Line in Painting and Drawing
Session Two - June 18-24, 2017
In two dimensional artwork, line is an important source of energy and compositional direction, serving sometimes to evoke alchemical processes - coagulating, dissolving, transmuting, and sublimating. Colors and line can be separators, or unifiers, or both, as we see in Matisse’s drawn hand suspended over two patches of opposing color. Line can define a thing as shape, or be suspended in a fluid medium, never quite crystallizing into measurable, identifiable forms. In that case, space is no longer quantifiable emptiness, but the residue of the organic exchange between tonal values. Here color comes into play, value, tone, all engaged by the overlay of line work. We will use line in drawing and water-based painting, acrylic, watercolor, on paper or canvas, while looking at the way artists like Max Beckmann, Picasso, Twombly, Mitchell, and more contemporary artists employ line to enliven the whole. The work will include a variety of approaches, from representational to abstract. Visual examples will be presented in class, and various approaches will be suggested and explored, with examples provided.
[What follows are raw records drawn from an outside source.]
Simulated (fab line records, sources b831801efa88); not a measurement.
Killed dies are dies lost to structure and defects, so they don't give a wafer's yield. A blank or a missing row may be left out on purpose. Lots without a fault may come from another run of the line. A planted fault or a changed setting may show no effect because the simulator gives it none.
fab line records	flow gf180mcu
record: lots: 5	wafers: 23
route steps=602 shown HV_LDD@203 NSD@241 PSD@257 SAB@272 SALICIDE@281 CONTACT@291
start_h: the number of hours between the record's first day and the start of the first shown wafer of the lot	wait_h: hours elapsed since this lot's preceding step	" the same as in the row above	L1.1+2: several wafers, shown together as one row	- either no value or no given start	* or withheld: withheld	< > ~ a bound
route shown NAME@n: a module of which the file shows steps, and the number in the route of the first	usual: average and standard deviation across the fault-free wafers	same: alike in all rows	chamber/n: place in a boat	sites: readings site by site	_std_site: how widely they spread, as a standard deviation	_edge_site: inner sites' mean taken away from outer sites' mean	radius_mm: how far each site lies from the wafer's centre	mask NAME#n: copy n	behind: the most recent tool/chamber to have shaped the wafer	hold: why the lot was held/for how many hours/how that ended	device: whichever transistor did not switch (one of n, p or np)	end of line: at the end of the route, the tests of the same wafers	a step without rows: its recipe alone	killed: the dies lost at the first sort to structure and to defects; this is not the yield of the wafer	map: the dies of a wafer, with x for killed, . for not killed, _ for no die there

Terrell James lives and works in Houston, Texas. Primarily a painter, she has also worked in clay, bronze, steel, and printmaking. Exhibitions of her work have been in venues such as museums in Hong Kong, Beijing, and Shenzhen, China, as well as in galleries and museums in the Middle East and U.S. Her teaching includes the Glassell School of Art, the Museum of Fine Arts, Houston, and Rice University, Houston. She sometimes writes and organizes exhibitions.
Terrell has been named Texas Artist of the Year in 2016 by the Art League of Houston, and will have solo exhibitions, with catalogues produced, at the Art League September 30- November 14, at Cadogan Contemporary in London October 25 - November 13, and at the Froelick Gallery in Portland, Oregon November 3- December 14. Recently, James has co-curated a traveling exhibition by the NY based collective, French Neon, which will close at Homeland Houston, then travel to Portland and Beijing. Museum collections of James’s work include the Menil Collection, Houston, the Museums of Fine Art, Boston, Dallas, Houston, and Portland, and the Whitney Museum of American Art, New York.
To elucidate the role of line in James’s work, we may examine an excerpt from Surpik Angelini’s essay from 2008 here: James’s handling of line is biomorphic, sharing some common traits with Joseph Beuys. She explores a genre of drawing that flows automatically from the subconscious, a technique initiated by Andre Masson and Henri Michaux in the early Twentieth Century. Though the artist speaks frequently of her interest in observing landscape and living organisms, her gestural strokes are rarely representational. Instead, James’s lines evoke, as stated before, a range of processes and essences: mineral (fissures, cracks, break lines), liquid (ripples, waves, drips), growth lines in plants, locomotion in animals, insects.
I have drawn rocks, fossils, and bones since my girlhood in Houston. I had two collections, one of shells and one of rocks. I loved the idea that, in any common stone, you hold the history of earth, our home, in the palm of your hand. The crack in rock can suggest the very movement of the earth, plate tectonics, how we evolve. Vast inland seas have advanced and receded many times between 1500 million years ago. Fossils form sediment, and eventually "migrate" from ocean bed to mountaintop as tectonic forces shift, collide, and peel. Since my early study, I have been interested in the fact of a fossil: for me this revelatory meaning parallels self-knowledge through the unconscious: process, games, chance, evocation.
As a painter, I have recently shifted my focus from nature and an abstracted, internalized landscape, to a new investigation of shape and form. For the last few years, I have been interested in re-engaging line in my painting, bringing its energy and definition to space, to painted space.
My work often refers to the process of painting. The game of chance is also an element in my approach. I value evocation, traces, imprints, over depiction.
Website: Terrell JamesSupply List
Some suggestions, none absolutely required:
- Sponges and sponge sticks from the paint store
- Mark making tools such as brushes and sticks
- Containers for water
- Paper -- could be gessoed ahead of time, or as is
- Sized or gessoed cloth
- Pre-stretched canvas if preferred
- Conte crayon
- Any water soluble paint
In short, with the idea that we will be working with line and color, bring materials that you want to use, including, but not limited to, the materials mentioned above.